Posted on 17 Jun 2011
Republicans and Democrats on the House subcommittee call for an investigation into Social Security and the way administrative-law judges determine whether someone qualifies for disability benefits.
"Over the years, the Social Security Administration has made great strides in tackling the hearings backlog, but it is essential that this progress adhere to the Agency's policies and procedures while also demonstrating good stewardship of precious taxpayer dollars," Reps. Sam Johnson (R., Texas), Xavier Becerra (D., Calif.) and seven of their colleagues wrote in a letter to Social Security Inspector General Patrick O'Carroll.
Messrs. Johnson and Becerra are the top lawmakers on the House Ways and Means Subcommittee on Social Security, and the bipartisan letter could add urgency to existing investigations already under way.
In the letter, the lawmakers referenced a May 19 Wall Street Journal story about the Social Security disability-appeals office in Huntington, W.Va. A judge there, David B. Daugherty, awarded benefits in all but four of the 1,284 cases he decided in fiscal 2010. The typical award rate from judges is close to 60%.
Other judges and staff members in the Huntington office had complained about Mr. Daugherty's high award rates for years, but little was done. After the article ran, Mr. Daugherty was placed on indefinite leave and his direct supervisor, Huntington chief judge Charlie Andrus, stepped down from his management post. Both have denied wrongdoing.

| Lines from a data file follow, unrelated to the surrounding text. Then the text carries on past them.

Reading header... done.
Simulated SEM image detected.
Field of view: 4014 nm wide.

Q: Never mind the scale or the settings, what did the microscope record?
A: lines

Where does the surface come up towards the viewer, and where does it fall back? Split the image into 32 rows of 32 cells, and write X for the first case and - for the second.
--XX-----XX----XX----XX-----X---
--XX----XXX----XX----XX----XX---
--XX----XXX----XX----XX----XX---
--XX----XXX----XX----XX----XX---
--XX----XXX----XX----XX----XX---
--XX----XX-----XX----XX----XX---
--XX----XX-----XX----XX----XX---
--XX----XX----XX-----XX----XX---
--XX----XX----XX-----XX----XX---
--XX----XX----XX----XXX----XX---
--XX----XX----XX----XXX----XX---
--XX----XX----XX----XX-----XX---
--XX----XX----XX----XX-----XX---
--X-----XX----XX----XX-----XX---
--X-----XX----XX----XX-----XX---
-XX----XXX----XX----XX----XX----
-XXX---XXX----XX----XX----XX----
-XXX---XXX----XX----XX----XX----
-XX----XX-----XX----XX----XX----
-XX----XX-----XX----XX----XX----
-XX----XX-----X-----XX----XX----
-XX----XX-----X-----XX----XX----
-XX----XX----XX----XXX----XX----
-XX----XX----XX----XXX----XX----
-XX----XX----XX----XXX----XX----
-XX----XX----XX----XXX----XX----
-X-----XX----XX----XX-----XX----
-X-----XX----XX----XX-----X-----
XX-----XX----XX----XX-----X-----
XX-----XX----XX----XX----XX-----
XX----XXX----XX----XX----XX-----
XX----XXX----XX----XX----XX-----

"The situation described in the article…raises serious concerns about the degree and effectiveness of SSA's management oversight," the letter from lawmakers wrote. They said they "are very concerned about the particulars of this story as well as any potentially similar occurrences that may be taking place elsewhere in the Nation."
Social Security operates two large disability programs. The largest, known as Social Security Disability Insurance, paid out $124 billion in benefits to 10.2 million people last year. It has grown so rapidly that is expected to exhaust its reserves by 2018.
In the letter, the lawmakers asked Mr. O'Carroll to review the workloads of judges, their adherence to government policies and instances when some judges "differ very significantly from their peers in the productivity or outcomes." The letter also asked the inspector general to investigate the effectiveness of the Social Security Administration's quality-review process and management controls.
Mr. O'Carroll met with the subcommittee on Tuesday and said his office had launched a criminal investigation into the situation in Huntington. People in
Huntington familiar with the criminal probe said the investigators were looking into whether there were any improper relationships between the Huntington office and local attorneys who represent clients in disability cases.
"Right now we're working very hard on it," Mr. O'Carroll told lawmakers about the investigation.